Amidst a lot of exciting announcements during the Nintendo Direct digital event, Square Enix announced Project Triangle Strategy, a tactical RPG with pixel art aesthetics similar to Final Fantasy Tactics and Octopath Traveler.
Temporarily titled 'Project Triangle Strategy', the game has a medieval setting, a dense storyline, and a beautiful art style that mixes ancient graphics and modern effects. You play Serenoa Wolffort, heir to house Wolffort, in a plot that will be denser than it looks, with several decisions which create divergent paths from other players. One of the most striking features is Conviction. Three major guiding convictions prevail: Utility, Morality, and Liberty. Depending on your choices these parameters change, but are not shown in the game and reflect directly on how the story unfolds as well as on the companions who will join your cause.
According to the Demo, the game consists of multiple stages. The first is an exploration, where you walk around the map collecting items, information about people, and reviewing mechanisms or terrain features to help you in battle. Use information collected at other times to manipulate - or amicably convince - companions to help you.

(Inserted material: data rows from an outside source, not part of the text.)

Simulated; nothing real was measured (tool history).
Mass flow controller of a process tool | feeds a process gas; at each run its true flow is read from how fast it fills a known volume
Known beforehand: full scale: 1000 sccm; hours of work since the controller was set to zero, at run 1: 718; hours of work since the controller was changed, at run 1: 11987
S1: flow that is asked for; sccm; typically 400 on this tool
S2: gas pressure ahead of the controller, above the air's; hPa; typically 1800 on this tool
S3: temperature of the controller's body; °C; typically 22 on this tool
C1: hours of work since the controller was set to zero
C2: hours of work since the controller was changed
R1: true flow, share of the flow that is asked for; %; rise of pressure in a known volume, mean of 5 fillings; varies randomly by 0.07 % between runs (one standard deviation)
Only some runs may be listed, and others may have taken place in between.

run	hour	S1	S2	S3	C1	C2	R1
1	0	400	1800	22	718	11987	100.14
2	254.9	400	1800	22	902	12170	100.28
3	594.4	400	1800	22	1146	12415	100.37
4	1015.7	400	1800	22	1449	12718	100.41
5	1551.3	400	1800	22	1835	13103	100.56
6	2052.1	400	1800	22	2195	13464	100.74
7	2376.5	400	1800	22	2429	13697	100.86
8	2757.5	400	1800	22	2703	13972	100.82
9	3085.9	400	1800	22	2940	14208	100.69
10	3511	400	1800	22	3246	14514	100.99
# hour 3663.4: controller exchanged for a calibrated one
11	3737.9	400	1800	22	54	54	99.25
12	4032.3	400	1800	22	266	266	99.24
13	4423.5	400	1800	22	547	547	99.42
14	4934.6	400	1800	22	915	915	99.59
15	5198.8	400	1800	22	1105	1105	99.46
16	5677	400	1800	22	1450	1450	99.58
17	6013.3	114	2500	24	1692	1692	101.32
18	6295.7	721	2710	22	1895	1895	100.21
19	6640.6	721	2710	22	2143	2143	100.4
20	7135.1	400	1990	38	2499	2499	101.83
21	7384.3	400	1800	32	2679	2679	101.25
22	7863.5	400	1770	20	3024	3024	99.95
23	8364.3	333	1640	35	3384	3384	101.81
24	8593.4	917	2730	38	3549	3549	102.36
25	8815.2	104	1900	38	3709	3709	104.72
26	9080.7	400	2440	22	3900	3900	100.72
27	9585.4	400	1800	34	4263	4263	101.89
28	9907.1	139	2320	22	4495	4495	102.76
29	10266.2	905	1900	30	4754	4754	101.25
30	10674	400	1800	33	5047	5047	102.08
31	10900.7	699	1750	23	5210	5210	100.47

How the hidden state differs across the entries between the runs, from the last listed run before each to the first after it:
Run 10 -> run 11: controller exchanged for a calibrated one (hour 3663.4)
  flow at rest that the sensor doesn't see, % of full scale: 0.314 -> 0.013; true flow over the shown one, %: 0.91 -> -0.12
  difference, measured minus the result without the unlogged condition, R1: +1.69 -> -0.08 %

At the end of the exploration, you go to the world map similar to Final Fantasy Tactics and can set up an encampment to buy items and check the status of your characters. So far, there wasn't a lot available on the demo. We can analyze the members, see their equipment and status, but we have no information about changing or evolving classes, a recurring feature in tactical games. After planning and sharpening our weapons, it's time to show that in video games the sword is mightier than the pen.
The battle gameplay has some mechanics that try to diversify from the current tactical RPGs on the market. It's based on turns, has different terrains that alter hits, special attacks (no innovation so far, Squarie), and some complex mechanics that put your spells and your chemistry lessons on trial (like using fire spells on ice to create water and then throwing an electricity spell to take advantage of the water's natural conductivity to cause area damage - Divinity did it first, ahem).
Check out the full presentation trailer if you are the visual and not reader-type:
A demo version is available on the Switch if you want to jump to your conclusions. Keep in mind the release is planned for 2022, so a lot can change.